NBPA makes history with hiring of Michele Roberts

Here’s the Boston Globe reporting on the National Basketball Players Association and their recent news:

History was quietly made this week by an organization that desperately needs positive publicity, with Michele Roberts working feverishly to ensure the NBA Players Association improves its reputation.

Roberts was named the first women to lead a men’s professional sports union last week after the NBPA went more than a year without an executive director. Countless times over the past six months, commissioner Adam Silver referred to the players’ lack of leadership as a reason major issues were being tabled.

Roberts was elected by 32 of the 36 player representatives, making her a barrier-breaker and also a neophyte in what has been a contentious relationship over the past several years. The NBA has sustained two major work stoppages over the past 16 years, including a 66-game lockout-marred season in 2011-12.

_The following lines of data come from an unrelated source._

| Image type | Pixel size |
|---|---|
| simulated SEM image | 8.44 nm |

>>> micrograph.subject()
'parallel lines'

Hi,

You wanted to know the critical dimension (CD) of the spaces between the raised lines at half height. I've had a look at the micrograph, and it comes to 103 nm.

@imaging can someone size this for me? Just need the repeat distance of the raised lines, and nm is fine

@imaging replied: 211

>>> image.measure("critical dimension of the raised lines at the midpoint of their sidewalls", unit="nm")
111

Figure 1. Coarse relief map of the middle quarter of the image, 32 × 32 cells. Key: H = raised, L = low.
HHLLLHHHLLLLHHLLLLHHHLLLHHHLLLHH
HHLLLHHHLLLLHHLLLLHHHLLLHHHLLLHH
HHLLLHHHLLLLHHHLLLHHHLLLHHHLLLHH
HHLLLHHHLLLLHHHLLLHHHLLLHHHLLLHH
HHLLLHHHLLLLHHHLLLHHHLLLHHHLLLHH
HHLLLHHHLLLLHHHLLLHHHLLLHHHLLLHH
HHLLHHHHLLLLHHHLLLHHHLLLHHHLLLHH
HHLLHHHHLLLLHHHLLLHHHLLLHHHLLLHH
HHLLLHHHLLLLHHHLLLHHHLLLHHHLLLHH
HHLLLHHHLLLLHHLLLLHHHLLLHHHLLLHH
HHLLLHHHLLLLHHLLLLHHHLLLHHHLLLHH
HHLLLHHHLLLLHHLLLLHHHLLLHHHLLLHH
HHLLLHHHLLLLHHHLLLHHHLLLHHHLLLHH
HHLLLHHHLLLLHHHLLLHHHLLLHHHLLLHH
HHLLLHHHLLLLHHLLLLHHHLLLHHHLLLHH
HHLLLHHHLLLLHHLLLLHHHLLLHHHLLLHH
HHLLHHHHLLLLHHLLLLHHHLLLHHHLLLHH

With those issues on her mind, Roberts said she hasn’t had time to reflect on her groundbreaking position. And she won’t. She said she’ll be too busy preparing herself for the task of representing the league’s players entering a critical financial phase in which salaries could rise significantly with a new television contract.

“I have continued professionally to reinvent myself,” said Roberts, who is a Washington-based lawyer in the firm of Skadden, Arps, Slate, Meagher and Flom. “At one point I thought I was going to die a criminal defense attorney. And I haven’t done any criminal work in 10 years. I cannot recall being this excited in my life as I am right now. I quite frankly wish I could start tomorrow.”